Proposed amendments to the Employment Contracts Act

The Finnish government has proposed three notable amendments to the Employment Contracts Act as part of its plan to lower unemployment and spur businesses into growth. The government is aiming to change the conditions of fixed-term employment contracts, the length of trial periods and the duration of the obligation to re-employ. The new legislation was announced in June and is still at a preparatory stage; the government intends that the amendments will come into effect on 1 January 2017.

Fixed-term employment contracts

The proposed Act would enable a long-term unemployed person to be employed for a fixed term without the current condition of a justified reason being satisfied. For these purposes an individual who has been an unemployed jobseeker continuously for the last 12 months would be considered as long-term unemployed.

An employer and long-term unemployed person would be permitted to enter into up to three fixed term contracts without a justified reason, as long as the total, combined duration of the contracts does not exceed one year.

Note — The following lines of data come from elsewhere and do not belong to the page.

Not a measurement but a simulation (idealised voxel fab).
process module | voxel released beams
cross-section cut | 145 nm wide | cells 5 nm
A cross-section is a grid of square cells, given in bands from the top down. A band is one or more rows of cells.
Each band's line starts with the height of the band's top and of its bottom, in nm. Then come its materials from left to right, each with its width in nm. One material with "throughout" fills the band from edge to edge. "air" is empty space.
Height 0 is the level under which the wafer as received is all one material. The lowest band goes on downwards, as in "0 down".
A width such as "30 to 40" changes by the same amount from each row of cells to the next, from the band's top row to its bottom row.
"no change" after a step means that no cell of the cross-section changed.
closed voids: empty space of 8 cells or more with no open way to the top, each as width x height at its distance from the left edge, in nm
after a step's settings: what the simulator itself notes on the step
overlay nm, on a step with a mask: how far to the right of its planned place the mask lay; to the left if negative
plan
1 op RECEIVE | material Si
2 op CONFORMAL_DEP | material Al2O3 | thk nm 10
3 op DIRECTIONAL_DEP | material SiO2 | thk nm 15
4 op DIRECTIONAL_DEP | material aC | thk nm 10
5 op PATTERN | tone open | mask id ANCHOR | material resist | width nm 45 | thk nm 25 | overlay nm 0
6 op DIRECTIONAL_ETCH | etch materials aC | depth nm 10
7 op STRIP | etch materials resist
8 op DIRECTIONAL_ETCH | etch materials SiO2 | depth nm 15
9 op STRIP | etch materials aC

In such cases a permanent need of labor would not prevent the use of fixed-term contracts. However, the proposed change only concerns the conditions for concluding fixed-term contracts. Therefore, the amendment would not affect the employer’s obligation to offer work, for example to a part-time employee.

Length of trial period

The government is also proposing that the length of a trial period should be six months instead of the current four-month period. The employer would also be given a right to extend the trial period if the employee has been absent from work due to family leave or disability. For every 30 calendar days’ absence during the trial period the employer could prolong the trial period by a month by giving notice to that effect before the trial period is due to expire.

Duration of the obligation to re-employ

As the Employment Contracts Act currently stands, an employer has to offer to re-engage a former employee whose employment was terminated on financial and production-related grounds or on grounds related to the reorganization of the employer’s operations if, within nine months of termination, the employer needs new employees for work that is the same as or similar to work done by the dismissed employee.

The government has proposed that the duration of this re-employment obligation should be shortened to four months, or six months for employees with at least 12 years’ continuous service. There are, however, no plans to change the content of the obligation to re-employ.